Application errors are the scariest of the scenarios discussed because they can be so insidious. Applications are constantly modifying how they interact with datastores. Many of these applications are also managing referential integrity and external pointers to assets such as files or third-party IDs. It is frighteningly simple to introduce a change that destructively mutates data, removes data, or adds incorrect data in ways that might not be noticed for quite a long time.

Infrastructure services

Chapter 6 covers the magic of infrastructure management services. Unfortunately, these systems can be as destructive as they can be helpful, with wide-ranging consequences from editing a file, pointing to a different environment, or pushing an incorrect configuration.

OS and hardware errors

Operating systems and the hardware they interface with are still systems built by humans, and thus can have bugs and unintended consequences from undocumented or poorly known configurations. In the context of data recovery, this is quite true regarding the path of data from the database through OS caches, filesystems, controllers, and ultimately disks. Data corruption or data loss is much more common than we think. Unfortunately, our trust and reliance on these mechanisms creates cultures in which data integrity is expected rather than something to be skeptical of.

Silent Corruption

This kind of OS and hardware error impact happened to Netflix in 2008. Error detection and correction on disks utilizes error correction code (ECC). ECC corrects single-bit errors automatically, and detects double-bit errors. Thus, an ECC can detect an error up to twice the hamming distance of what it can correct. So, if it can correct 46 bytes in your 512-byte sector hard drive, it can detect up to 92 bytes of error. What isn’t correctable is reported to the controller as uncorrectable, and the disk controller increments the “uncorrectable error” counter in S.M.A.R.T. Errors larger than 92 bytes are passed straight to the controller as good data. That propagates to backups. Terrifying right?

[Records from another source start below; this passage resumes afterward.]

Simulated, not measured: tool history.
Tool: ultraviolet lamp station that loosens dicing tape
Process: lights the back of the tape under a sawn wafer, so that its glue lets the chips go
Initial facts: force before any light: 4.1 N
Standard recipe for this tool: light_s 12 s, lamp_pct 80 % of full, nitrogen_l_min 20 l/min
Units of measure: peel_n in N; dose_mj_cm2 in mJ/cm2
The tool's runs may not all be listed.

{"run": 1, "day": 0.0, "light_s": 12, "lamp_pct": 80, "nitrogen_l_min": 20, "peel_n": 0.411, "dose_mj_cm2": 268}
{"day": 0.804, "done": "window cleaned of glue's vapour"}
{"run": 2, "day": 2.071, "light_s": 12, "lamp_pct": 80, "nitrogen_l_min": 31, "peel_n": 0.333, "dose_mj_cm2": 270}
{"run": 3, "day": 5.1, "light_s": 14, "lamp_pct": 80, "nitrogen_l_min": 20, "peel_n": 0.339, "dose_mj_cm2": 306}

This is what makes cloud and so-called “serverless” computing something that should be approached with great skepticism. When you do not have access to implementation details, you cannot be sure that data integrity is being treated as top priority. Too often it is ignored, or even tuned down for performance. Without knowledge, there is no power.

Checksumming filesystems like ZFS will checksum each block, ensuring detection of bad data. If you are using RAID that involves mirroring or parity, it will even fix the data.

Hardware failures

Hardware components fail, and in distributed systems they fail regularly. You get regular failures of disks, memory, CPUs, controllers, or network devices. These failures of hardware can cause node failures, or latency on nodes that make the system unusable. Shared systems like network devices can affect entire clusters, making them unavailable, or causing them to break into smaller clusters that aren’t aware of the network having been partitioned. This can lead to rapid and significant data divergence that will need to be merged and repaired.

Datacenter failures

Sometimes, hardware failures at the network level can cascade into datacenter failures. Occasionally, congestion of storage backplanes cause cascading failures as in the case of Amazon Web Services in 2012. Sometimes hurricanes, earthquakes, and tractor trailers can create conditions that cause the failure of entire datacenters. Recovery from this will test even the most robust of recovery strategies.

Scenario scope

Having enumerated the planned and unplanned scenarios that might create the need for a recovery event, let’s further add the dimension of scope to these events. This will be useful to determine the most appropriate response. Here are ranges we’ll consider:

  • Localized or single-node

  • Cluster-wide

  • Datacenter or multiple clusters

In a local or single-node scope, the recovery is limited to a single host. Perhaps you are adding a new node to a cluster for capacity or for the replacement of a failed node. Perhaps you are doing a rolling upgrade, and restores are being done node by node. Any of these are local scope.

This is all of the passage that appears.